Today I join my fellow bloggers in "serving up a slice"
to the Tuesday Slice of Life (SOL) community.
Thanks to Stacey, Betsy, Beth, Kathleen, Deb, Melanie, and Lanny
for hosting this meeting place each Tuesday and nurturing our writing lives.
It was a mystery! This piece of printer paper pulled from my scrap paper drawer, folded in half with three lines written on it (definitely in my own handwriting) was meaningless.
The first line was clearly a first and last name. It was a male first name. I read it over and over with no connection to it, except that the surname was the same as a family who had lived in our congregation several years ago.
The next line was two first names linked with an ampersand. One male name and one female name, this line was probably the name of a married couple. Once again, I drew a total blank.
The final line, just like the first line, was a first and last name, but this time with a female first name. Once again, no connection except that the first name was the same as one of my paternal aunts, but the last name didn't fit. Why had I written these three lines of names down? I couldn't bring myself to toss the note. Periodically, I would pick it up, read the names again, and wonder why I had written them down. It was a mystery waiting to be solved.
Sunday morning, as I walked down the hall of our church building, I found the missing link. I saw the name of our current missionaries serving in our congregation on a whiteboard. And the last name of one of them matched the last name of the first line on my mysterious paper. And suddenly all those names made sense.
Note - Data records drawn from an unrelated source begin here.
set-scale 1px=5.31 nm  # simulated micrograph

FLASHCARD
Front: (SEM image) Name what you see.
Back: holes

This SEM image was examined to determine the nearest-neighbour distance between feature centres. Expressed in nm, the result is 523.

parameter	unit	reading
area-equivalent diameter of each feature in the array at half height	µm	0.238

We provide dinner for the elders serving in our area once a month. When they came to our home on the 11th, we chatted a bit about where they were from and their families. They are both new to our congregation.When I learned that one of them was from Twin Falls, I asked if he ever went to Burley. The other elder (who was from Salt Lake) immediately piped up that he was born in Burley. And so I asked him if he had ever heard of the Grahams, our good friends who live there. He replied that Dr. Graham had delivered him.
Mystery solved! The first and last name on the page was the name of this young elder. The married couple? His parent's first names. The last name on the list - his grandmother's name who still lives in the area. The missing link was the word Elder. You see, we rarely know the first names of our missionaries since they are addressed as Elder or Sister followed by their last name. And because he was relatively new to our congregation, I didn't remember his last name. Or if I had just included the name of our friends, the Grahams, I would have known why I had written down those three names.
And now it's time to call my friends, the Grahams, to see if they remember this young man's family or know his grandmother. The next time I write myself a note, I'll remember that sometimes I may need more context in order to remember why I wrote the note. And while brevity is "... the soul of wit," (Shakespeare) and "...the sister of talent," (Chekhov), brevity (at least for this old gal) is not always the key to remembrance.